So on a Friday afternoon in early July forty or so gathered for a picnic at Au Carrau, Sainte-Dode. A performance space had been created and an audience area established.
More than a dozen performances were given and it has to be said that the standard was high. We began with a monologue from Ian Warwick followed by an animated poem by Jacqueline. David Foster read a humorous poem by e.e.cummings entitled my sweet old etcetera — he explained that cummings did not believe in capital letters or punctuation. Then Sue Seth gave a marvellous rendition of Albert and the Lion.
Gill Foster then astonished us all by reciting a thought-provoking and funny poem that she had written herself. Several members encouraged her to enter her poem in suitable competitions. Dave Braney sang a poignant song by Max Boyce called 'Duw, it's Hard' and managed to get the audience to join in the chorus.
Sandy Notman introduced himself as 'Mr. Shakespeare' and gave a superb rendition of Launce's soliloquy from Two Gentlemen of Verona. This was followed by a piece by Stephen Fry and Hugh Lawrie from the Cambridge Footlights Review called "A Shakespeare Masterclass, An Actor Prepares" where Phil and Jon took to the stage.
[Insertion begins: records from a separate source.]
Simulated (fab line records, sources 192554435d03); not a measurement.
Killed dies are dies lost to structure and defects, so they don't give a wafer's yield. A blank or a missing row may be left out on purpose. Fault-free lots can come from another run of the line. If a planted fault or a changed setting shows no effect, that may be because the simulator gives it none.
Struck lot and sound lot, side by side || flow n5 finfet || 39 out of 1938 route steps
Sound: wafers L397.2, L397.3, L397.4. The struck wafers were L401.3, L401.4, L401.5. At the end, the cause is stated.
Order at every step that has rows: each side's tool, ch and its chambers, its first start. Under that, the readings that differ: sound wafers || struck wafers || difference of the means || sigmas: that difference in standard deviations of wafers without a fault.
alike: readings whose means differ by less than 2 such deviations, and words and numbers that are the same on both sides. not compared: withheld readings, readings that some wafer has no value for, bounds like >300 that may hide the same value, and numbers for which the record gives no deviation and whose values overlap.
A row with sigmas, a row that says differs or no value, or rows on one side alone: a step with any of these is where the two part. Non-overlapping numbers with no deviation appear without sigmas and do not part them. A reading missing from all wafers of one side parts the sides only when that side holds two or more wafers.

Anne Dickens introduced her party piece from the film "The Matrix" with an excellent explanation of the film then recited from memory "Morpheus's Monologue". Maurice Shorter sang "A Hymn to Him", better known as "Why Can't a Woman be More Like a Man". Nancy followed up with a hilarious "Blonde's Story". Maggie added more laughs with a rendition of a Pam Ayres poem. Then Sue Seth presented a sequel to Albert and the Lion and finally Ben Brotherton gave us John Betjeman's Inddor Games Near Newbury.
The party pieces were followed by a grand picnic and all agreed the event had been so much fun we would certainly repeat it next summer.